One of the first steps in increasing smallholder farmers’ market access is ensuring that rural areas have adequate transportation infrastructure to physically move crops from farms to markets. Improved rural roads can reduce transportation costs and the cost of agricultural inputs, thus increasing agricultural productivity; roads can also help integrate producers into more lucrative national and regional markets, leading to greater trade and reducing price shocks caused by local conditions.
However, as a new paper in the Journal of Development Studies points out, there remains some question regarding just how cost effective investments in rural feeder roads are in Africa south of the Sahara. Agricultural productivity and commercial surpluses remain low in rural areas of SSA, as does use of existing rural roads and access to motorized transportation.
To help determine to what extent rural feeder roads improve rural productivity and incomes, the paper looks at households’ willingness to pay for feeder roads in rural Ethiopia in order to estimate the benefits stemming from access to such roads. Since it is difficult to determine causation in this case (do roads create higher prosperity or are roads typically built to more prosperous areas to begin with?), the authors conducted household surveys in Alefa Woreda, a relatively homogeneous region of northwestern Ethiopia with no existing roads; thus, the differences in transportation costs in this region arise from geography rather than road placement as there are no roads in the region.
The costs of transportation were estimated using both the cost of donkey rental to take the products to the market and the opportunity cost of the producer’s time (based on the median non-harvest period wage); the roundtrip travel time to Atsedemariam and opportunity costs for that time was used as the measure of remoteness and ranged from 17 Birr/quintal (least remote) to 63 Birr/quintal (most remote), which are 6 to 21 percent (respectively) of the harvest-season sale price of quintal of grains.
Using utility functions to show the average marginal benefit of roads, the paper finds that a hypothetical feeder road in this region would reduce transportation costs for the area’s most remote households by USD 50 per metric ton. This hypothetical gravel road is estimated have a rate of return of between 12 and 35 percent for roads between 7 and 21 kilometers long. In terms of income generation, this road would increase annual income for the most remote households by 3615 Ethiopian Birr (approximately USD 146 currently); average annual income for all households would increase by 2277 Birr (approximately 99 USD). The paper estimates that the majority of this increase (48 percent) comes from higher effective prices for agricultural surplus sold in markets, while 35 percent comes from the lower effective cost of imported goods for consumption.

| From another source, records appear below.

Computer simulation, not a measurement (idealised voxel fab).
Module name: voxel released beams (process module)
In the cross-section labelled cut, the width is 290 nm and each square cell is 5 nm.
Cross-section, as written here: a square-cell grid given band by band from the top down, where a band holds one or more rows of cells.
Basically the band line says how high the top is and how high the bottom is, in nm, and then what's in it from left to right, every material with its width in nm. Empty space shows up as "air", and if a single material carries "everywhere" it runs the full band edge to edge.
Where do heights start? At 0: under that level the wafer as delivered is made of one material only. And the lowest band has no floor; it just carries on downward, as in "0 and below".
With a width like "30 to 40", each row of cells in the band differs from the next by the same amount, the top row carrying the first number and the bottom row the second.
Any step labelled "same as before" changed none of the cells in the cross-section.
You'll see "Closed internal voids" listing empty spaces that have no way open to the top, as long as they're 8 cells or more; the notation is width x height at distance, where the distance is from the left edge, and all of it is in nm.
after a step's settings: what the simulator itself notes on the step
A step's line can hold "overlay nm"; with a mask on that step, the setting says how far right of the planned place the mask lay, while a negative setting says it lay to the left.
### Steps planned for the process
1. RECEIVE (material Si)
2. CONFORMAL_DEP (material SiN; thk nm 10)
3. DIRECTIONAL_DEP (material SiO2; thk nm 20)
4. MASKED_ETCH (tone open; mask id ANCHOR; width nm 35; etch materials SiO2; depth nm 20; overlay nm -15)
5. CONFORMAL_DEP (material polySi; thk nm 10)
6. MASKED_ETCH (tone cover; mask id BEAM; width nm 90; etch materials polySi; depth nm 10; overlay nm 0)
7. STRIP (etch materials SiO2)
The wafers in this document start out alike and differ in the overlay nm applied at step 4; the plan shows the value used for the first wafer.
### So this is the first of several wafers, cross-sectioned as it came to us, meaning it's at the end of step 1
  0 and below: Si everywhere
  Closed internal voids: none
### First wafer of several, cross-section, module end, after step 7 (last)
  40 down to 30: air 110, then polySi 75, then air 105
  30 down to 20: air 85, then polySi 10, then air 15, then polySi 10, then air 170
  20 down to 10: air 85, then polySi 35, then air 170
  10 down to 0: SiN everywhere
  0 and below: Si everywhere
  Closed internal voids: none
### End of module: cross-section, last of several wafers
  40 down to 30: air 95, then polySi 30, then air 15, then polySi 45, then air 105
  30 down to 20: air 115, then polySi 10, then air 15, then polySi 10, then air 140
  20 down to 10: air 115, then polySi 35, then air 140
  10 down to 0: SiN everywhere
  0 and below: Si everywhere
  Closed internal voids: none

These rates of return are consistent compared to similar cost-benefit analyses of rehabilitation projects for major “trunk” roads in Ethiopia conducted by the World Bank; these studies found that such rehabilitation projects have a rate of return ranging from 12 to 48 percent. While the two analyses calculate benefits using different methodologies, the similar results suggest that rural feeder roads can be a smart investment, even in remote areas such as Alefa Woreda.
It should be noted that the study finds that demand for transport tonnage drops by almost 50 percent among the most remote households, from over 1100 kg to just over 500 kg; similarly, the purchase of agricultural inputs also decreases for more remote households. Demand for transport tonnage was found to be influenced by households’ landholdings (mainly for transporting agricultural surplus), but the road still remains significant for freight even after controlling for landholdings.
Thus, the authors cautiously conclude that, regardless of the challenges inherent in rural SSA (low productivity and commercial surplus on the part of smallholders and lack of reliable motorized transportation), rural feeder roads can have relatively high rates of return. As a result, the paper recommends that Ethiopia’s current agricultural investment plan should include more of a focus on future rural infrastructure development projects.
Market access, including travel time to the nearest markets, is just one of the latest indicators included on the Africa south of the Sahara Food Security Portal’s homepage map feature. Using geospatial data from the HarvestChoice program, this new interactive map also covers agricultural production and area, average rainfall, climate and soil conditions, demographics, and health and poverty variables for the region.